In delivering the sentence, Los Angeles County Superior Court Judge Cynthia Ulfig said the effort to steal cars showed "sophistication, planning." And prosecutors had argued that he did not exhibit any remorse toward his victims.
"Mr. Dykstra might not believe he is a criminal, but his actions have been criminal," she said, invoking baseball terminology such as "strikes" and "home run" to underscore her point.
Her sentence came after Dykstra's lawyer unsuccessfully urged the court to withdraw the no contest plea. But Ulfig said Dykstra was given ample due process and he had numerous opportunities to show evidence that he was innocent.
After she rejected the plea withdrawal, Dykstra addressed the court, making a rambling and repetitive speech requesting leniency.
"Did I do something I'm not proud of? Yes," Dykstra said. "Am I a criminal? No."
During the statement, he apologized to his family and told the judge he had voluntarily entered drug rehab. He did not, however, apologize to the victims, including the man whose identity he stole in an effort to steal the cars.
In January 2011, Dykstra, his accountant Robert Hymers, 27, and friend Christopher Gavanis, 30, tried to lease high-end automobiles from several area dealerships by allegedly providing fraudulent information and claiming credit through a phony business, prosecutors said.

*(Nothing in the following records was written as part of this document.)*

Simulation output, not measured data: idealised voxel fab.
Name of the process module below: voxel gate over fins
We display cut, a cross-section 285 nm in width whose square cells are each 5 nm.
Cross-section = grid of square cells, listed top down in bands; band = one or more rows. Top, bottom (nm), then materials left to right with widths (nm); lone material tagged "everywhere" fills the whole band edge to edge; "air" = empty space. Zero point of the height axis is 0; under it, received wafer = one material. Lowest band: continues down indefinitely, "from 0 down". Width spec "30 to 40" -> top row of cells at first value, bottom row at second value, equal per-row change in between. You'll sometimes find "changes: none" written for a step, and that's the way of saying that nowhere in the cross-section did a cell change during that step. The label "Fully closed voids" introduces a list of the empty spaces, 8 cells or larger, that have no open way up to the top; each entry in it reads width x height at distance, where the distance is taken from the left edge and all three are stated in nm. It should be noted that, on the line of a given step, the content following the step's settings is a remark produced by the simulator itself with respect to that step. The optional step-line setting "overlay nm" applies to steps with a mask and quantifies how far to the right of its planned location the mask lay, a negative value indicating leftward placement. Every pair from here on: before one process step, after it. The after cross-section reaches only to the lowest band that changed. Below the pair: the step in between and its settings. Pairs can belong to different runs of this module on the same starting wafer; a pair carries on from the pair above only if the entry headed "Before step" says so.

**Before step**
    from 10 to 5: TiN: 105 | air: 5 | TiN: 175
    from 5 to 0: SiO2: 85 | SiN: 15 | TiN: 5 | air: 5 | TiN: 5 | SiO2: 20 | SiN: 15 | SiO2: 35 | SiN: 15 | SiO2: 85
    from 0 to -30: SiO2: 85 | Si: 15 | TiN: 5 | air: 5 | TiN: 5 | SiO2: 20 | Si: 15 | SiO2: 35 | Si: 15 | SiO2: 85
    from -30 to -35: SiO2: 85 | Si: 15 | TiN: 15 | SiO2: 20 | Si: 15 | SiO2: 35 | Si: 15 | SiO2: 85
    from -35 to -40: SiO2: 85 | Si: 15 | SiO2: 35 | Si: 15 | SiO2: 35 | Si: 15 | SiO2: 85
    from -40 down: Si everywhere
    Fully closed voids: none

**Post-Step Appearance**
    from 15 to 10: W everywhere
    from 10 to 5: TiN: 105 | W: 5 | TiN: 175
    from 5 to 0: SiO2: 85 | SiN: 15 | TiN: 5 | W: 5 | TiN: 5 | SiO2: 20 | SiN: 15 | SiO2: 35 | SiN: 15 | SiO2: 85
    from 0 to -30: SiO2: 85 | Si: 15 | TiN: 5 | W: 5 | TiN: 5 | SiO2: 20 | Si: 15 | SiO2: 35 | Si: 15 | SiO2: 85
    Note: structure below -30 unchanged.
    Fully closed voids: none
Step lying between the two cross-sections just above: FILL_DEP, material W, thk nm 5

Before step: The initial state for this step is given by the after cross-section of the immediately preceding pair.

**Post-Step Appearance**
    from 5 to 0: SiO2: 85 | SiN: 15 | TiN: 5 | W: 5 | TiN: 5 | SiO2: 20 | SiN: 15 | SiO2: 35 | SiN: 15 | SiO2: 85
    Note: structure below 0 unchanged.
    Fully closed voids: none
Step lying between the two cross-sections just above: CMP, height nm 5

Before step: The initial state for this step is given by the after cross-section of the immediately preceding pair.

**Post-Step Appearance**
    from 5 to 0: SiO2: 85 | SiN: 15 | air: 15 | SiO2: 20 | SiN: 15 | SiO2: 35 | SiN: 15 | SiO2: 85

According to prosecutors, Dykstra and Hymers allegedly provided information from a man they said was a co-signer at two dealerships, even though they were not authorized to use his name.
Prosecutors said Dykstra failed in his initial attempts to lease a new Mercedes-Benz S550 and new Cadillac, but the men succeeded in obtaining a Ford Flex, a Lincoln and a Ford Mustang.